Siyabonga Mkhwanazi and ANA
PRESIDENT Jacob Zuma, in his State of the Nation address (Sona) on Thursday, indicated strongly Parliament may finally move from Cape Town to Pretoria.
Zuma said it would reduce the administrative costs of government.
‘‘A big expenditure item that we would like to persuade Parliament to consider is the maintenance of two capitals, Pretoria as the administrative one and Cape Town as the legislative capital. We believe that the matter requires the attention of Parliament soon,” Zuma said.
‘‘We all have a lot to do to turn the economy around and to cut wastage. We will go through a difficult period for a while, but when the economy recovers, we will be proud of ourselves for having done the right thing.
“The executive has looked into this matter and the cost is too big… because it means, particularly the executive, we must have two houses – one in Pretoria, one in Cape Town. We must have two cars, one in Pretoria, one in Cape Town.”
Zuma bemoaned the fact that the government had to fork out money for the travelling costs of its officials between the two cities, and often had to put them up in hotels. “This is a matter to be considered on an urgent basis,” he added.
In 2013, then finance minister Pravin Gordhan said the cost of moving officials between the two cities was concerning, but the minister in the Presidency at the time, the late Collins Chabane, suggested his colleague’s concerns should not be seen as a firm commitment to move the national legislature.
The government had undertaken to spend public money wisely and cut wasteful expenditure without compromising the provision of services to people, Zuma said.
Excessive and wasteful expenditure had been reduced, but there was still more to be done to cut wastage.
overseas trips would be curtailed and those requesting permission would have to motivate strongly and prove the benefit to the country.
The sizes of delegations would be greatly reduced and standardised, and further restrictions on conferences, catering, entertainment and social functions would be instituted, Zuma said.
Another measure was that government departments’ Budget vote dinners for stakeholders would no longer take place, he said, and called on all premiers to help eliminate wasteful expenditure.
Zuma has sent a strong message to business that South Africa is committed to a sustainable fiscal path and will cut wastage in government.
In a bid to fix ailing state-owned entities (SOEs), Zuma appointed his deputy, Cyril Ramaphosa, to oversee the restructuring of SOEs.
Zuma told Parliament some of the non-performing SOEs would go.
Ramaphosa would ensure the implementation of the Presidential Review Commission’s recommendations that called for the harmonisation of SOEs.
The Shareholder Management Bill has been tabled in Parliament, which would allow the minister of Public Enterprises to put all SOEs under one roof with the same governance system.

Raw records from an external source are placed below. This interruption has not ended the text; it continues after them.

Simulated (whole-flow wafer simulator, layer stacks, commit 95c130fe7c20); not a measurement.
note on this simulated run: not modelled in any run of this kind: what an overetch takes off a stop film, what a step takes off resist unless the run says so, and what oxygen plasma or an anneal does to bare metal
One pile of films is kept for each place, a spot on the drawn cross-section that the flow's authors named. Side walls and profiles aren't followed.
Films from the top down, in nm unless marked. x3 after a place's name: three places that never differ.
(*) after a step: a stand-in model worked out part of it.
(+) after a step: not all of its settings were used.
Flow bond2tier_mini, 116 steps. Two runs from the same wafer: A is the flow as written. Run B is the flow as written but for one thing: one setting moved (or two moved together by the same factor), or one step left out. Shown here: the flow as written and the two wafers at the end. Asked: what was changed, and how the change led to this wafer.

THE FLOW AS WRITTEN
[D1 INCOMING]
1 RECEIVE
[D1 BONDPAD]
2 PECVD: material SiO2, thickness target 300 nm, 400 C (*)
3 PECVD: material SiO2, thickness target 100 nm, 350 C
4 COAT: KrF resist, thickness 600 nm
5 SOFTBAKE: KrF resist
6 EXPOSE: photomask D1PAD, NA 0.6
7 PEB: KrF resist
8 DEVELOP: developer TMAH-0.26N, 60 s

Zuma admitted that the economy was under pressure and warned that a downgrade would send the country into a tailspin. He said the current situation required an effective turnaround plan.
To get things right, certain things need to be done, including attracting investment. In his meeting with chief executives of top companies in Cape Town this week, they agreed to create an investment climate. The government must also speak with one voice with business, he said.
There was a global slowdown in the economy, with South Africa’s partners in Brics (Brazil, Russia, India, China and South Africa) going through a difficult economic situation, he said.
South Africa would have to remove domestic constraints to propel growth.
He admitted that South Africa would not achieve its target of growing the economy by 5 percent in 2019.
Zuma reiterated his earlier message regarding business, that “they need to speak the same language as government”.
Land reform also remained an important part of the government’s programme.
Zuma committed to the government’s plan to cap land ownership by foreigners. He said the Land Holdings Bill was on its way to Parliament to deal with this matter.